Words Sophie Dunsford
Photos Kim Anderson – Shoot The Wicked Witch
Those chord progressions! Pat Decline’s hair! Drunk guys diving off the stage! Passionate fans wholeheartedly singing along with Pat Decline and Dan Cribb’s harmonies! After a whirlwind national tour, The Decline returned home to Perth for their Can I Borrow A Feeling? EP Launch at The Rosemount Hotel.
Earlier that night perennially energetic and youthful synth-pop punkers, Being Beta, played their earworm tunes as proudly grinning friends gathered. Their loyal fan base sung along and bopped about to fun and familiar tracks as the boys performed their well-rehearsed songs interspersed with Andy Storey’s trademark on-stage antics.
Sail On! Sail On! frontman Skinny hollered lyrics at the growing crowd. Their less pop and more punk vibe attracted an older and more bearded crowd. A friend brought beers to the stage. The guys looked impressed and Skinny (whose fantastic beard was a hot discussion topic outside after the set) voiced their collective gratitude: “Thanks to Dylan who gave us the beer. Can we have a round of applause for beer please?”

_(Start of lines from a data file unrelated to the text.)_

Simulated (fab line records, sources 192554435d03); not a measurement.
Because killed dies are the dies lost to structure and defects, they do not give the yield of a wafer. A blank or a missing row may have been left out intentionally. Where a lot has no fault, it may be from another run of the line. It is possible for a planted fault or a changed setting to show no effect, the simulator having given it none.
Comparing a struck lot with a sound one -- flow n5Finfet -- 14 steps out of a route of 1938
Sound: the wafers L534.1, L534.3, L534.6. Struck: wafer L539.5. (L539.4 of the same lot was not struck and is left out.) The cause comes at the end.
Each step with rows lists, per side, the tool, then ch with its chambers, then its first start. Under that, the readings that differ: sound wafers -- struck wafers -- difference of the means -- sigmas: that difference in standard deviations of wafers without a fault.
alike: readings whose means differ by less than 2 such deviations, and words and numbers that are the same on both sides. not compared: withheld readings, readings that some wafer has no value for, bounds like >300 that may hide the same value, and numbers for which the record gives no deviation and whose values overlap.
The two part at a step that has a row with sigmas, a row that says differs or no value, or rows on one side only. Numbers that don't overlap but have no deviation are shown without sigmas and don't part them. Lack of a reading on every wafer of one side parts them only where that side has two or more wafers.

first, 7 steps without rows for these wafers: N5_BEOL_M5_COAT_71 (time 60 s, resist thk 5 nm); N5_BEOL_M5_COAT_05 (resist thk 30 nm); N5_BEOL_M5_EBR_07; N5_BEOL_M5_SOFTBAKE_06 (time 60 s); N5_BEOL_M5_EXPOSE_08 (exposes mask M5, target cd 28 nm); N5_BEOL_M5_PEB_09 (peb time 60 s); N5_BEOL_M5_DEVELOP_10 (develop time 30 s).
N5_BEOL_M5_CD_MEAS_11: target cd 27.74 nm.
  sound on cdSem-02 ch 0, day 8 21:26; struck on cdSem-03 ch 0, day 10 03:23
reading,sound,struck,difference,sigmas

Tired Lion’s sweet Betty Boop-esque vocals enchanted the audience. This band was anything but tired! They were full of spunk, energy and guitar riffs reminiscent of 90s rock bands. Their vibe had people rollicking from the moment they started to play. Each song was greeted with louder and more enthusiastic applause; clearly the audience was thoroughly enraptured. Vocalist Sophie Hopes had incredible stage presence and interacted with the audience confidently, and she was evidently stoked about sharing the night with the headliners, “Let’s give a motherfuckin’ fuck yeah for The Decline!”
Pat Decline came in during Tired Lion’s set and was greeted with high-fives from people in the crowd as he made his way to the front of the room.
Main support The Novocaines played to a slightly sparser crowd. Perhaps this highly talented and well-respected band was too loud and heavy for the ears of those who had retreated to the beer garden. Remaining giggers watched like statues; this wasn’t a dancey affair, although a small drunk group jigging by the ATM machine thought otherwise. The Novocaines played an excellent set, but seemed to know that the crowd wasn’t feeling it, “Just a couple more songs and then we’ll get out of your way.” Ouch.
At 11.27pm an eager crowd watched The Decline’s sound check like it was a performance. 11.29pm and there was a flurry of excitement as people found their friends and claimed positions. The set started with a bang and there was an instant mini-mosh in front of the stage. The varied set provided one rapturous moment after another. Noah Skape (FAIM) supplied guest vocals for Excuse Me. When they played Cool Kids Can’t Die, the mosh became seriously enthusiastic with guys climbing onto the stage and leaping off; the correct reaction to The Decline’s skate punk sounds! Some attempted to crowd surf but the rabble was too thin to carry any weight. During a rare rehydration pause, Pat Decline took the opportunity to say “It’s fuckin’ awesome how many people are here!” The revellers turned manic upon hearing Treasure Island Was a Sausage Fest, but Showertime in the Slammer was the clear favourite of the set. The crowd responded perfectly, knowing exactly when to sing, clap in time, yell out whoa-oh-ohs and when to simply go nuts!